The chatter from Federal Reserve officials is that we shouldn’t expect an increase in the Fed’s benchmark interest rates.
Even some previously bullish tinges in opinion now seem pretty nebulous.
“At some point in the future, we’re going to need to begin to adjust the language, to begin to see changes in the substance of the policy,” Atlanta Fed Bank President Dennis Lockhart told reporters after addressing a business group in Pensacola, Florida.
“The substance of the language, I continue to support,” [the substance being that it calls for keeping rates low for an ‘extended period’] he said, adding he was not calling for any immediate changes to it. Lockhart is not a voter on the Fed’s policy-setting Federal Open Market Committee this year.
Another senior Fed official, Richmond Fed Bank chief Jeffrey Lacker, said earlier this week that recent signs of recovery have led him to think that a muting of the extended period language should come “sooner rather than later.”

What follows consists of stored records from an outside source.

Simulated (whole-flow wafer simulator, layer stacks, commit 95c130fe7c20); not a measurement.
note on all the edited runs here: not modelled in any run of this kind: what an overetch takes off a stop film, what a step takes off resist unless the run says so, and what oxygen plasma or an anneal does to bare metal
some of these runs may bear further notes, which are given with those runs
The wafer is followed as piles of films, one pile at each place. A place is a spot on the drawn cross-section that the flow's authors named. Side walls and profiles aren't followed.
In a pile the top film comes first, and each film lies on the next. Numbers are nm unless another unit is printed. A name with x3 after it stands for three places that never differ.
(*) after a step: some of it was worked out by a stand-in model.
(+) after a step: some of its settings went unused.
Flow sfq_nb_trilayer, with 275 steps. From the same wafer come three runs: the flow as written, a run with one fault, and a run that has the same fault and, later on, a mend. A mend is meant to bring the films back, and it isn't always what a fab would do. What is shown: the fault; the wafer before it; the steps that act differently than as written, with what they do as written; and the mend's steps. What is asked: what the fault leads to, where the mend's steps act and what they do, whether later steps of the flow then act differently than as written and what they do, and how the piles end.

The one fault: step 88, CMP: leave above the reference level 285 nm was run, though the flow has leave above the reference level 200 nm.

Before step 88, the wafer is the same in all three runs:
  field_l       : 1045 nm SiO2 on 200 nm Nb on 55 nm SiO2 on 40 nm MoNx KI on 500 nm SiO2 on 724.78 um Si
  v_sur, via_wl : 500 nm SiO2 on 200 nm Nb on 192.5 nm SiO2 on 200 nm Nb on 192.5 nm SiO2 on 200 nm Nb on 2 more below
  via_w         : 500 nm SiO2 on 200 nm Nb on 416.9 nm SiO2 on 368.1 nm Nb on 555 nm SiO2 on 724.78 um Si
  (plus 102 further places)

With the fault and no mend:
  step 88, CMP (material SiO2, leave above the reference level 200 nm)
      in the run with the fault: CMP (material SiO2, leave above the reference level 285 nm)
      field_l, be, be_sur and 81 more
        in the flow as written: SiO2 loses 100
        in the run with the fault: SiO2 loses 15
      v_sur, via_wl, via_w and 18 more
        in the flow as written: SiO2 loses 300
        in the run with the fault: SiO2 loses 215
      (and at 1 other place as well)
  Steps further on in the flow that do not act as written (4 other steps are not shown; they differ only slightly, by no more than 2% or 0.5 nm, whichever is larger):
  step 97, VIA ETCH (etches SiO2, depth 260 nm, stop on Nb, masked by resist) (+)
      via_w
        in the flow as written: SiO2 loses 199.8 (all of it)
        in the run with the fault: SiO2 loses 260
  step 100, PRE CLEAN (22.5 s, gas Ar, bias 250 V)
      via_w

However, Lacker said on Thursday he did not see any pressing need to remove the phrase from the Fed statement yet.
“I’m comfortable with interest rates where they are now,” Lacker, also a non-voter, told reporters at a Fed symposium on credit markets in Charlotte, North Carolina.
One wonders if we’ll get anything this year given high employment expected to persist and the lack of high inflation. We feel that it’ll probably take a positive surprise on the U.S. GDP front to get a hike in 2010.